Global Fellow James Vreeland will present, "Political Institutions and Civil War: Unpacking Anocracy" (co-authored by Jennifer Gandhi, Emory University)
Background reading for this presentation will be, "Toward a Democratic Civil Peace? Democracy, Political Change, and Civil War, 1816-1992" by Havard Hegre, Tanja Ellingsen, Scott Gates, and Nils Peter Gleditsch.
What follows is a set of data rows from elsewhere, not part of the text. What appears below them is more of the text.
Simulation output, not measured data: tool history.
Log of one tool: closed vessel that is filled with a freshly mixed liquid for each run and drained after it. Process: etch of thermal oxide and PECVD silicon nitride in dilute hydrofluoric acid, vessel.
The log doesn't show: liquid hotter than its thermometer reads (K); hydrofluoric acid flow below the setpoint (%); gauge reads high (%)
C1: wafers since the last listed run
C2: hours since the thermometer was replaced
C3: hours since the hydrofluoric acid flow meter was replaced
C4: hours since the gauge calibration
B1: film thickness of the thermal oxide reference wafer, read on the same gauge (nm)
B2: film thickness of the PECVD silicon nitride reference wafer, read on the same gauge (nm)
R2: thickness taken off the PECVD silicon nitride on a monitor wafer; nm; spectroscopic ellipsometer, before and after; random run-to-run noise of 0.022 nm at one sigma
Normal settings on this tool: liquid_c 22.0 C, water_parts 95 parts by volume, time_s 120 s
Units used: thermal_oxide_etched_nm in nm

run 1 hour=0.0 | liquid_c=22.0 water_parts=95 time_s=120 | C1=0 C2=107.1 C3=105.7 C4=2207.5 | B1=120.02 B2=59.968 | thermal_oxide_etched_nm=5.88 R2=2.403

Abstract of James Vreeland's presentation:
Recent research published in the American Political Science Review contends “anocracies" - loosely defined as part democracy and part dictatorship - are more susceptible to civil war than either pure democracies or pure dictatorships. In our study, we consider one type of anocracy: dictatorships with nominally democratic institutions, such as legislatures. Drawing on a new dataset of institutions under dictatorship covering 199 countries from 1946 to 1996 (Gandhi 2004), we show that these types of regimes are actually less prone to civil war than other regime types. We find little support for the famous inverted U-shaped relationship between regime and civil war. Dictatorships that adopt the nominally democratic institution of a legislature are less prone to civil conflict than pure dictatorships. Not only does this project yield a significantly new finding about regimes and civil wars, it supports Cheibub’s (2004) broader argument about the careful measurement of specific political institutions.